Over the summer, the student organization SEALDs lit a fire under Japan's political establishment, sparking activist fervor among the nation's hitherto dormant youth over moves to ease the conditions under which Japan can go to war. The group's influence spread beyond its target demographic as MOTHERs, MIDDLEs, OLDs and others picked up placards to protest the government's security bills and other perceived challenges to Japan's postwar pacifism.

In August, that fire spread beyond Japan's borders with the formation of OVERSEAs, a loose collective that aims to unite Japanese-speaking people who want to support specific domestic causes from outside the country. One of the group's founders, Shin Yamaaki, 44, an anti-nuclear activist and award-winning journalist, says Japanese people living overseas were already working together before SEALDs (Students Emergency Action for Liberal Democracy) exploded onto the scene. However, it was the success of the student group that inspired many of these far-flung groups to unite under the OVERSEAs umbrella.

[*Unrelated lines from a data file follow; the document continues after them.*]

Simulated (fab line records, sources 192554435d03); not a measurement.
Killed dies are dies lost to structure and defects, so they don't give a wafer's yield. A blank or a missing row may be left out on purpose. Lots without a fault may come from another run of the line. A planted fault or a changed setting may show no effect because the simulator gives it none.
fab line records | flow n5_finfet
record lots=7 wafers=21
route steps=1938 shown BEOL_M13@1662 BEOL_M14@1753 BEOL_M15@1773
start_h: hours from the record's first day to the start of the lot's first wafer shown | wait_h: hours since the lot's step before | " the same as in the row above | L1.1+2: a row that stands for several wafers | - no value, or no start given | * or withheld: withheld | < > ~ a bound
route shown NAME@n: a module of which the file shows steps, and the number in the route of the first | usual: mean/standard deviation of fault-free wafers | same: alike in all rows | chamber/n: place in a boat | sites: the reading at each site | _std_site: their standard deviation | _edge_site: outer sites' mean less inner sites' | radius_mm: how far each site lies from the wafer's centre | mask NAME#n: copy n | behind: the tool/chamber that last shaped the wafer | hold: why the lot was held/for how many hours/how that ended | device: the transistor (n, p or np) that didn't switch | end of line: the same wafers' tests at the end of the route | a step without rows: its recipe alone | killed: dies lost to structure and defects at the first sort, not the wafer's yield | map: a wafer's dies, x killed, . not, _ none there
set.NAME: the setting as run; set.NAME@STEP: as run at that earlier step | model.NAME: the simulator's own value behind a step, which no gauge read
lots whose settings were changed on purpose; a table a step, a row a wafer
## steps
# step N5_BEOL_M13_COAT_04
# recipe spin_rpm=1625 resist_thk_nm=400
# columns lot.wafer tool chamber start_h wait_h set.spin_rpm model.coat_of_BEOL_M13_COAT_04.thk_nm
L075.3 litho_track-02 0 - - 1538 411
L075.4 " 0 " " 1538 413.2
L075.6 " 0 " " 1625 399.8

"One reason that OVERSEAs is growing so quickly is that there were already many regional groups forming all over the world to support the anti-nuclear movement, especially after the March 11 disaster," she says, referring to the triple disaster that struck Tohoku in 2011. "With the rising popularity of groups like SEALDs in Japan, the small pockets of Japanese activists living abroad wanted to become united into one network to make their voice stronger."